PLA has high gloss and clarity, similar to that of polystyrene. However, PLA resins are also inherently sticky and require slip and antiblock additives to improve handling, such as easing de-nesting of thermoformed parts or preventing blocking in thin films. “One of the challenges of PLA is finding additives that do not decrease clarity. Effectiveness at low use levels is critical for maintaining clarity as well as compostability,” notes Mr. Jacobs.

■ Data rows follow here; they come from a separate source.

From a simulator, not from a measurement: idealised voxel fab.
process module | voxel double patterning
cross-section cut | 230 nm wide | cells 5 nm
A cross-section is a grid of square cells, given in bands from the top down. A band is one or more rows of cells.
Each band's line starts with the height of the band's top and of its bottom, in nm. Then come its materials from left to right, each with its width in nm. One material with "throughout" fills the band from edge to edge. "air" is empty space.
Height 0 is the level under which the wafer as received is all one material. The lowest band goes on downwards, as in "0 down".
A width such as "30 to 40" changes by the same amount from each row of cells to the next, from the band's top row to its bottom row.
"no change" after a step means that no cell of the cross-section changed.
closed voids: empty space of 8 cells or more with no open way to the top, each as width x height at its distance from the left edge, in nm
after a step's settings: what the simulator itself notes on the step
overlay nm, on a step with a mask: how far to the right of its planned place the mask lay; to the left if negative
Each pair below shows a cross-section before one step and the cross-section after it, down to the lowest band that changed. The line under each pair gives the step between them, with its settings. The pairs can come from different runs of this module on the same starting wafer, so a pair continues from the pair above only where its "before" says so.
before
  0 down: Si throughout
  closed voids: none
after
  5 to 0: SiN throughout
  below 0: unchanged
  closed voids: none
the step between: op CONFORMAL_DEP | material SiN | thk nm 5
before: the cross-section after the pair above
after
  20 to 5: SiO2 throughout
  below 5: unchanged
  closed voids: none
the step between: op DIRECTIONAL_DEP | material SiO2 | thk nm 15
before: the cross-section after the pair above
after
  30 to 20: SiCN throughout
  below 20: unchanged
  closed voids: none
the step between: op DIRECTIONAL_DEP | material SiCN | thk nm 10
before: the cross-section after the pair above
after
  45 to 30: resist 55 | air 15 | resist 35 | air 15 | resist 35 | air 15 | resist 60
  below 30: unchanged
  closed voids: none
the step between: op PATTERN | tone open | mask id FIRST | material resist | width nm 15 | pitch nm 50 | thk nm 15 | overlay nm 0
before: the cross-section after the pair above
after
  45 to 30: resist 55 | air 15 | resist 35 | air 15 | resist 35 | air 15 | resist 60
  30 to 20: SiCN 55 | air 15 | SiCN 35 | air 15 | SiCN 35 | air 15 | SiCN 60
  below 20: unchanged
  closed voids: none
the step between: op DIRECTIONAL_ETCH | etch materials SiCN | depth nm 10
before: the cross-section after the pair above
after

Suppliers are beginning to introduce additive masterbatches with bioresin carriers to cover a range of additives that bioresins can use to enhance performance just as traditional resins do. For example, PolyOne’s OnCap^™ Bio Additives product line for bioresins includes antistat, slip, antiblock, UV protection, and blue-tone additive masterbatches. Sukano offers a portfolio of functional and optical additive masterbatches for PLA. Sukano^® PLA dc S511 highly-loaded concentrate includes slip and antiblock additives that maintain clarity, as well as an optical brightener, which is a blue-tone used to correct the yellowish tone of PLA. Variations include slightly blue for Europe, strongly blue for the US, and a natural tone for packaging products such as strawberries or for those who want the yellowish tone of PLA. Viba introduced Vibatan PLA Blue Antiox 97838 masterbatch, which increases polymer thermal stability during processing and controls yellowing caused by thermal exposure, says the company.

 

Clariant also offers masterbatches using conventional synthetic additives in a PLA carrier, including Cesa^®-bloc antiblock masterbatches and Cesa^®-light UV stabilizer masterbatches. Mr. Jacobs reports that Clariant is researching Cesa^®-natur masterbatches that would feature not only a bioresin carrier, but additives from natural sources. Among the products being evaluated are slip additive masterbatches, based on naturally occurring waxes that can produce a coefficient of friction (CoF) in PLA films similar to that achieved with synthetic waxes. Natural aromatic molecules are being studied as light-stabilizing masterbatches for biopolymers or as a UV filter to protect the contents inside of packaging made of bioplastics such as PLA. “The more we can do from natural sources, the better,” says Mr. Jacobs, who notes that while, in general, natural materials tend to have more limitations than synthetic materials, Clariant continues research and development efforts to obtain the best possible performance from natural materials.

Improving heat distortion or heat deflection temperatures to withstand higher processing and use temperatures for PLA is an area of continuing development. PLA’s low heat deflection temperature, around 50-60°C, can cause PLA packages or bottles to deform during storage, as well as cause sticky pellets in transportation and handling. PLA has grown so far in applications that don’t require high use temperatures, such as refrigerated food packaging, but researchers are looking at ways to improve temperature resistance. NatureWorks reports that cellulose fibres can increase the heat resistance of PLA, and compatibilized starch particles added to PLA can reduce cost and enhance modulus and heat resistance. Additives such as nucleating agents can give slight increases in heat resistance. Researchers are also looking further at fibre reinforcement. Industry experts note that, while additive approaches give incremental improvements, development of polymers with increased crystallinity or alloys of biopolymers with synthetic polymers are more likely to enable significant gains in heat resistance.

 

“The biopolymer industry has a continued need to provide a full range of products that meet different performance requirements. There is much space for growth of polymers and additives of different kinds,” concludes Catia Bastioli, chief executive officer of Novamont.